Freddie Espinoza, San Jacinto Ranger District fire management officer. Photo by J.P. Crumrine
Freddie Espinoza, San Jacinto Ranger District fire management officer.
Photo by J.P. Crumrine

The echelon of U.S. Forest Service fire managers is filled with overly qualified and dedicated individuals. They have trained for years and been educated on fire behavior and firefighting tactics.

It takes years to move up the ladder because of their love for the job. Few willfully leave, except for another fire position or upon reaching 57, retirement age.

At the end of April, Dan Felix retired as the San Jacinto Ranger District fire officer. His replacement, Freddie Espinoza, not only meets and exceeds all of the technical requirements for the position, but brings one more, perhaps the most important.

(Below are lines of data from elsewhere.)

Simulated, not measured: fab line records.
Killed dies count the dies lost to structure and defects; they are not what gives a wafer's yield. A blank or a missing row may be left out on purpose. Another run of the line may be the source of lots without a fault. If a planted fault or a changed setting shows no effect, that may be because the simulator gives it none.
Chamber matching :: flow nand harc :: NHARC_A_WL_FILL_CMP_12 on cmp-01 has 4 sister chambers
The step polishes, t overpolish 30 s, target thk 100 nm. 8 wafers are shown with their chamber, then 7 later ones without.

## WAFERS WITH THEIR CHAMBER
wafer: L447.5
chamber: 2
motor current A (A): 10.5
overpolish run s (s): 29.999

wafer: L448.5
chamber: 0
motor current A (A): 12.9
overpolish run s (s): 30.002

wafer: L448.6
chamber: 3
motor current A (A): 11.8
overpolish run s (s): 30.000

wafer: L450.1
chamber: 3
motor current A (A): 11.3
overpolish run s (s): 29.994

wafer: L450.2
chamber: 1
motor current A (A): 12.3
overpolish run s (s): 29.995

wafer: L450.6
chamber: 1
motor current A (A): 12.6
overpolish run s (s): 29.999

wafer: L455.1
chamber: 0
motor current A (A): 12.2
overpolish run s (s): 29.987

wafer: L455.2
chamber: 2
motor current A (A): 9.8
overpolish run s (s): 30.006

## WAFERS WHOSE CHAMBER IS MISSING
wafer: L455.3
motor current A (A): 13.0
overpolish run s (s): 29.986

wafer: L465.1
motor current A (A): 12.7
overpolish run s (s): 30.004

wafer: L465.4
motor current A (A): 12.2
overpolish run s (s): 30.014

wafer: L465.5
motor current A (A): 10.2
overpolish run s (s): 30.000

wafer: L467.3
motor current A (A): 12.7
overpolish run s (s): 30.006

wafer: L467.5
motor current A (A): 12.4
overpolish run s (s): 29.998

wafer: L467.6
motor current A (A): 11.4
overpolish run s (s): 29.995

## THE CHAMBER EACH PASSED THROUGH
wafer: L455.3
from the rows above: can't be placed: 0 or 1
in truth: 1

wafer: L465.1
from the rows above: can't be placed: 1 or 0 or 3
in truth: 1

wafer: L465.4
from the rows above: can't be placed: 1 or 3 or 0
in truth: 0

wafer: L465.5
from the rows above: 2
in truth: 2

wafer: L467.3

Espinoza grew up on the Hill. He knows it and its residents. Recruited by well-known Forest Service Hot Shot leader Kirby More more than 20 years ago, Espinoza has spent the vast majority of his career defending the Hill.

“I’m always concerned about fire. Some seasons we’re ready for big-time fires, but there’s no starts,” he said. “Other summers, it’s really slow but windy at the end. We just have to be prepared.”

Being prepared and adaptable seems to define Espinoza. After a month in the new position, he claims that nothing has surprised him.

“Freddie brings a wealth of knowledge and experience to this key leadership position in the fire organization on the San Bernardino National Forest. He is a strong, thoughtful and proven leader who has earned the trust and respect of his troops, peers and leaders at all levels of the organization,” wrote Arturo Delgado, the district ranger. “Freddie has a proven track record of building and maintaining collaborative and cooperative relationships with our partners, stakeholders and the community.”

Firefighting was not his dream. While working in construction after high school, he was invited to join an Idyllwild bowling league that played at the former Ramona Lanes in Hemet. During those competitions, where he met Art Torrez and Larry Smith, both Forest Service firefighters and Hot Shots, More encouraged Espinoza to join his Hot Shots cadre.

Although he was accepted in 1988, he deferred his fire career a year. His training began on his first day. While he was being issued his gear, a fire started below Idyllwild Arts. The crews jumped in trucks and headed out to stop it. Midway through his first day, Espinoza was shoveling firebreaks and in the midst of a 40-acre fire.

“I didn’t understand what Kirby was telling me,” Espinoza said smiling. “I had my first lesson on the first day. Now, you can’t respond with brand new people.” In fact, this appears to be standard for him. On his first day as district fire chief, the small Cranston 2 fire ignited near Bee Canyon.

Except for a tour on the Mountain Top District, Espinoza’s career has been on the Hill. He returned to the Hill in 2001 as the captain of the Keenwild station. By 2009, he was promoted to battalion chief, but a reorganization left him feeling tenuous about the existence of this position.

“What can I do and do good?” he asked himself and began to prepare for the possibility of being transferred off the Hill. But he knew Felix’s retirement plans and also worked to ensure he was competitive for this position and succeeded.

Similar to many Forest Service firefighters, he has toured the country battling blazes. Besides the western states, he has been summoned to fires in Texas, Kentucky, Tennessee and New York. The latter, fighting fires on Long Island, allowed him to see New York City.

Just as his predecessors Norm Walker and Felix, Espinoza remains a member of the Southern California Incident Management teams. Large fires might require his presence outside the district.

“I like it. It’s a good way to learn,” he stated. “The biggest thing of the job is the intangibles of working with other people and building a team in such a short time.”

And his friend and former supervisor, Felix confirms this attribute. “Freddie is committed to the mission of the Forest Service and the public will be served,” Felix said this week. “He’s very thoughtful about how everything is affected — his people and the public.”

Firefighting can be a grueling job. It’s more than trips around the country and during the summer, especially a dry summer; the vigilance and tension is palpable. Espinoza admits it can be difficult for firefighters with families. It was for him.

But Janey, his wife, works at the San Jacinto Ranger Station and understands the demands on his time and effect on families. Regardless of the work pressures, Espinoza is an exemplary Hill denizen. He’s been involved with Idyllwild School as his children, Hillbillies, moved on to Hemet High School, where Kyra graduated this year and Cody will be a sophomore next spring. Freddie Jr., from his first marriage, remains close.

He and Janey are frequently found on the softball field in summer or on the volleyball court during cold weather.

Family relationships are important and critical to Espinoza, who also acknowledges the professional family of firefighters. As he begins the new job, many of the other local fire professionals already know him and are strengthening their relationships.